It has finally happened. For a long time, I saw him coming. I’d get out of the shower and start rinsing a razor under the tap. Then fleetingly, I’d see him in the mirror.
“Is that really him?” I would wonder.
However, the man looking back at me in the mirror would vanish as I straightened up a bit. For a while, I, therefore, thought I was safe. Sadly, though, this is no longer the case.
Today, after finding out that I can no longer fit comfortably into a standard size bathtub, I realized that it has finally happened. I now have the body shape of George R. R. Martin.
That I have let this happen to myself quite extraordinarily undermines the fact that I try to live healthily and like to think I’m self-taught enough to be a semi-official alternative health practitioner. However, for the past 6-months, I just haven’t been able to stop putting food in my face.
As with all English people, it started with a pie shop. My local shop that I go to every morning for coffee started selling feshly prepared sausage rolls, pea pies called pastizis, chicken pie, tuna pie, and even pizza.
It felt rude at first not to buy a pie because I have such a rapport with the shop owner. Then suddenly, I was having BBQ chicken pizza for breakfast every morning with a side order of sausage rolls to take home for lunch.
“I’ll walk it off,” I said. “I just won’t swim this year.” And, “This is only while I’m being so productive,” I told myself. — And since being fat, I have become more productive.
Where before I used to like nothing more than nice long walks with Chico, being too ashamed to go out in daylight, has made me focus more on my freelance career.
Now, though, it has to stop.
At this point, I’m not just comfortably “yeah, it doesn’t matter” fat. My on-off girlfriend has left me for her gay best friend, and every morning I wake up surprised that my sheer mass hasn’t caused the universe to sink in on itself. Today, I therefore, didn’t eat a single pastry item.
It is going to be a long journey. However, I am at the point where if I don’t stop sedentarily eating anything in sight while I write landing pages for life coaches, I will die.

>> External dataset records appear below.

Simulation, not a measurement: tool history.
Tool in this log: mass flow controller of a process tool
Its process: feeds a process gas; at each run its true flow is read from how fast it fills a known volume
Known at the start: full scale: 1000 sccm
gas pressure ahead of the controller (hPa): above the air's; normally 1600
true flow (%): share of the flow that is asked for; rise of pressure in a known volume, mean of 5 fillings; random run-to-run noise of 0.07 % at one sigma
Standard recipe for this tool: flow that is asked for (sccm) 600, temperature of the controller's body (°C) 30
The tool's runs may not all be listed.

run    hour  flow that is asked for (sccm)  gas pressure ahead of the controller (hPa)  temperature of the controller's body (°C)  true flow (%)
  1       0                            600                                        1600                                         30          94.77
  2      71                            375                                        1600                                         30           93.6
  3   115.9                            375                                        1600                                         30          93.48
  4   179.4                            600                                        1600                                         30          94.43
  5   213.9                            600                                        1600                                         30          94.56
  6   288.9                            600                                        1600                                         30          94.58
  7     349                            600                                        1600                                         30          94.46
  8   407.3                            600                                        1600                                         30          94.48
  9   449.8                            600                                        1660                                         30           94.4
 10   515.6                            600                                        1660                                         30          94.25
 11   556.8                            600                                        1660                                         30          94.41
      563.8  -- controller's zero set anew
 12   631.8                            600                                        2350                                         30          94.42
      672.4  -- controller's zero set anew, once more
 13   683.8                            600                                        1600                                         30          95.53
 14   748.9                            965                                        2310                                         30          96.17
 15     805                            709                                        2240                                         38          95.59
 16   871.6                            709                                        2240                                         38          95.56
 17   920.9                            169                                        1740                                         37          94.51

This is of course, a quite embarrassing state of affairs. However, I am sure that there must be others like me. i.e. People who let everything slip occasionally when they freelance full-time. In this case, there it is. Freelancing made me fat and it can make you fat too.
I don’t know if this post should come across as a warning or motivational, or something in between. Either way. if you too are at the point where breathing in just doesn’t work anymore, you are not alone.